How do you schedule compute resources?

We have the same basic approach to rendering a scene file that is employed by any other render farm. That is, we schedule one frame or tile per render node. If the render job consists of 2 or more frames to be rendered, it is scheduled as one frame per node until complete. If a render job consists of only 1 frame, and it meets all the requirements necessary for tile rendering, it will be scheduled as 1 tile per node until complete. If a render job consists of only 1 frame, but does not meet the tile rendering requirements, it will be scheduled on only one node.

How many nodes, or CPU’s, are working on frames or tiles of your job is controlled by the Power level. The higher the Power, the higher the limit on maximum CPU’s exposed to your job. This does not, and can not, overcome the basic scheduling limitations allowed by render applications today. For example, if your job only has 15 frames left to render, but your Power level exposes the job to more than 15 nodes, there will still only be 15 nodes working on those frames. An individual frame is the smallest sub-dividable portion of the job, and since this case has that maximum as lower than the maximum allowed by your selected Power level, the lower is as good as it gets.
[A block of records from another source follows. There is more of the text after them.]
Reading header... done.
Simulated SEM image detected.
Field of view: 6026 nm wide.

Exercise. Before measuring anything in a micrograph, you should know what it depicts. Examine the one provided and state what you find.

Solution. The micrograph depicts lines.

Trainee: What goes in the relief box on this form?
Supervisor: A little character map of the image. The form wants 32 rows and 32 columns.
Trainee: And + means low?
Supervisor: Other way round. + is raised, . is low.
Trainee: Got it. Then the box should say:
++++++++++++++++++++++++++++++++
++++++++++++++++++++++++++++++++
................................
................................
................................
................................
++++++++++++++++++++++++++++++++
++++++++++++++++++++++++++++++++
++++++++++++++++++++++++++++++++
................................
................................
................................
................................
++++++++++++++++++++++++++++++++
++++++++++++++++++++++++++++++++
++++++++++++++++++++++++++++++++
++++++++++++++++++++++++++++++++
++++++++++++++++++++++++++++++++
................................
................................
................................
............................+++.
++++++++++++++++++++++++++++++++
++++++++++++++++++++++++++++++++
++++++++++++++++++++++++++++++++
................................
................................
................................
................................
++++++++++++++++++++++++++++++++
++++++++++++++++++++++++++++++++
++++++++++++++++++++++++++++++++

We make every effort to be rendering all jobs, all the time. Given the constraints of finite hardware resources and a completely uncontrolled and unforeseeable input queue, the number of nodes exposed to any given job may need to be less than it would otherwise be if the farm were not under heavy load. In those cases of heavy farm load, the number of nodes exposed to each job is reduced proportionally to their respective Power levels. When the farm emerges from heavy load, normal node counts per Power level are restored. Additionally, if there are idle nodes available when emerging from heavy farm load, they are used automatically to “catch up” any jobs that were impacted by a reduced CPU count. This is done as an effort to deliver as consistent a compute throughput experience as possible.

Lastly, there are “bonus” scheduling bumps in CPU/node count for some jobs. For every $100 spent in the last 7 days, an additional CPU/node is scheduled in addition to that which your chosen Power level affords. Again, this is done entirely automatically by our scheduling system. We hope to encourage sustained, repeat use by offering this free compute throughput bonus.